In 2011, a Cleveland police officer working at a convenience store used his gun as a blunt object, hitting an unarmed shoplifter in the head. In 2012, an off-duty officer asked a suspect for identification. When that suspect refused, the officer responded with a blow to the head, accidentally discharging his gun.
These are just two examples cited by the Justice Department while negotiating a new consent decree for the Cleveland Police department. While officers involved in such incidents might argue that they exercised impressive restraint – Hey! I didn’t shoot him! – the Justice Department was less than impressed.
"This is uniformly understood to be a dangerous practice that should never be permitted except in very unusual and exigent circumstances in which the use of deadly force is authorized; yet, it was a practice we saw CDP officers engaging in too frequently," reads a December DOJ report.
And now, it looks like the CDP’s Yosemite Sam days are over. As part of the new settlement, released on Tuesday, the department "will expressly provide that using a firearm as an impact weapon is never an authorized tactic."
The reforms are full of other useful gun safety tips, as well. For one, officers’ firearms should remain holstered unless there is a "reasonable belief that lethal force may become necessary," rather than being flashed around as a symbol of power and manhood any time a kid slips a Clark bar into his pocket.

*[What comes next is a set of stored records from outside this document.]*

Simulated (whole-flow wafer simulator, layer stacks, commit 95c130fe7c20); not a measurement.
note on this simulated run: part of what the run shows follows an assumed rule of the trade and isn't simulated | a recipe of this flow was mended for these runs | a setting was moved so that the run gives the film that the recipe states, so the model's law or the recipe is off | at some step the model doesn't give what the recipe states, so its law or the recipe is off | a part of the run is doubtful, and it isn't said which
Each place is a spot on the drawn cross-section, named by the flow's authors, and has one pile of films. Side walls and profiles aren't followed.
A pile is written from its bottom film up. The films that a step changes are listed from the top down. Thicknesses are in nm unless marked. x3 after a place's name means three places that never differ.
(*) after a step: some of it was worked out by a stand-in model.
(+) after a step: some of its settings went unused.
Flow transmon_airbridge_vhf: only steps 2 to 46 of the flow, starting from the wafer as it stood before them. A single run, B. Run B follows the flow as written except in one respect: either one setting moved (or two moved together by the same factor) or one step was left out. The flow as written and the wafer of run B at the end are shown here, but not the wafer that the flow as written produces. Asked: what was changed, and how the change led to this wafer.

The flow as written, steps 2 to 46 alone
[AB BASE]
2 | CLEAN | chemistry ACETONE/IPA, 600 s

The reforms also suggest that officers “consider their surroundings before discharging their firearms.” Excellent advice for anyone tempted to fire indiscriminately into a crowd of innocent bystanders.
Officers will also be penalized for shooting "a firearm from or at a moving vehicle, unless use of lethal force is justified." It may be easy to forget, in the heat of the moment, that cars are not, in fact, autonomous, cop-killing robots. Moving vehicles typically have people inside, and if a police officer should refrain from using lethal force against an unarmed suspect fleeing on foot, he should also avoid killing a suspect fleeing in a car.
Advice which could have saved the lives of Timothy Russell and Malissa Williams. The couple was gunned down after police mistook car backfire for gunshots. After a 22-mile car chase, Brelo jumped onto the hood of the suspects’ car and fired 15 shots through the windshield, killing both Russell and Williams.
On Saturday, Brelo was acquitted of manslaughter, a decision which inspired protests in the city, making the new consent decree particularly timely. Those hoping for police accountability are still awaiting a decision in the case of two other officers involved in the deaths of unarmed suspects. Twelve-year-old Tamir Rice was shot and killed last November while playing with a toy gun, and 37-year-old Tanisha Anderson, a mentally ill woman, was suffocated while being detained.
An independent monitor approved by the court will oversee the CPD’s compliance with the new regulations, which also includes modernization of computer technology, a new system of investigating misconduct allegations, and new training in dealing with the mentally ill and avoiding racial stereotyping.
Several US cities have already enacted federal consent decrees which allow for independent oversight, including Seattle and New Orleans. But Cleveland Mayor Frank Jackson hopes his city’s example will spread even further.
"As we move forward, it is my strong belief that as other cities across this country address and look at their police issues in their communities, they will be able to say, 'Let’s look at Cleveland because Cleveland has done it right'."